|10 March 2009
Experts try to decipher ancient Iberian language
When archaeologists on a dig in southern Portugal last year flipped over a heavy chunk of slate and saw writing not used for more than 2,500 years, they were elated. The enigmatic pattern of inscribed symbols curled symmetrically around the upper part of the rough-edged, yellowish stone tablet and coiled into the middle in a decorative style typical of an extinct Iberian language called Southwest Script.
For more than two centuries, scientists have tried to decipher Southwest Script, believed to be the peninsula's oldest written tongue and, along with Etruscan from modern-day Italy, one of Europe's first. The stone tablet features 86 characters and provides the longest-running text of the Iron Age language ever found. About 90 slate tablets bearing the ancient inscriptions have been recovered, most of them incomplete. Almost all were scattered across southern Portugal, though a handful turned up in the neighboring Spanish region of Andalucia.

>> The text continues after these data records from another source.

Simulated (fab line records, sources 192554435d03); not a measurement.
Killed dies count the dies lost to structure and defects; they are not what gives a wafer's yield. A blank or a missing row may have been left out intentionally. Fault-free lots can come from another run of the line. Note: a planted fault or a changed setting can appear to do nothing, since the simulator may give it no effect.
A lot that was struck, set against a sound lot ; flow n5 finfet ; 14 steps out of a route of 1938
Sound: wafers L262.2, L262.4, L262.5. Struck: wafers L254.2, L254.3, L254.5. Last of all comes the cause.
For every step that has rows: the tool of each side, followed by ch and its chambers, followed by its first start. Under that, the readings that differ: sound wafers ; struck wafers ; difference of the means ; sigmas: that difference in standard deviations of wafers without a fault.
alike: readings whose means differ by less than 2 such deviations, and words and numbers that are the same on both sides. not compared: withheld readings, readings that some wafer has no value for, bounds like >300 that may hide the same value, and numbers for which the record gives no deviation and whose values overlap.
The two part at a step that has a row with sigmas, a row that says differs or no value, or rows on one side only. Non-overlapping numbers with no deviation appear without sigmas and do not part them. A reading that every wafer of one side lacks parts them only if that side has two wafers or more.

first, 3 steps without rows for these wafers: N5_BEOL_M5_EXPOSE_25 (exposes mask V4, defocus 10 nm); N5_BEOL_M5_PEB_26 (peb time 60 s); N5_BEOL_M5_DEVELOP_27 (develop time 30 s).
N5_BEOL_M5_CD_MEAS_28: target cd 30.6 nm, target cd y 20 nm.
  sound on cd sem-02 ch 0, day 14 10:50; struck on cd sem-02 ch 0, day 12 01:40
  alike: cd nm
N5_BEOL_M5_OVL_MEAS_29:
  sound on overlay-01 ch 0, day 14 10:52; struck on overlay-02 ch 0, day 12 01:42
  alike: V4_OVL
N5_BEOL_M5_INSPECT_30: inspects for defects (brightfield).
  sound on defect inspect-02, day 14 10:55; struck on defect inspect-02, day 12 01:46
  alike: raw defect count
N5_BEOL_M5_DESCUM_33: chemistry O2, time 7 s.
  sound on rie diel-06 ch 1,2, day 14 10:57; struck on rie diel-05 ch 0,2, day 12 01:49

Though the evidence is gradually building as new tablets are found, researchers are handicapped because they are peering deep into a period of history about which they know little, says professor Pierre Swiggers, a Southwest Script specialist at the University of Leuven, Belgium. Scientists have few original documents and hardly any parallel texts from the same time and place in readable languages. "We hardly know anything about (the people's) daily habits or religious beliefs," he says.
Southwest Script is one of just a handful of ancient languages about which little is known, according to Swiggers. The obscurity has provided fertile ground for competing theories about who wrote these words. It is generally agreed the texts date from between 2,500 and 2,800 years ago. Most experts have concluded they were authored by a people called Tartessians, a tribe of Mediterranean traders who mined for metal in these parts - one of Europe's largest copper mines is nearby - but disappeared after a few centuries. Some scientists have proposed that the composers were other pre-Roman tribes, such as the Conii or Cynetes, or maybe even Celts who roamed this far south.
Another translation difficulty is that the writing is not standardized. It seems certain that it was adapted from the Phoenician and Greek alphabets because it copied some of their written conventions. However, it also tweaked some of those rules and invented new ones. There's also the problem of figuring out what messages the slate tablets are intended to convey. Even when they can read portions of text, scientists don't really understand what it is saying - like a child mouthing the words of a Shakespeare play.
The lower part of the rectangular stones is left blank as if intended to be stuck in the ground. That has led experts to a supposition: The tablets were gravestones for elite members of local Iron Age society. Repeated sequences of words perhaps mean "Here lies..." or "Son of...". Since most people probably couldn't read, the ornamental elements lent distinction. If all the Southwest Script found so far were transcribed onto paper, it would still barely fill a single sheet. Without an equivalent of the Rosetta stone, which helped unlock the secrets of hieroglyphic writing, efforts to reconstruct the ancient language are doomed to slow progress.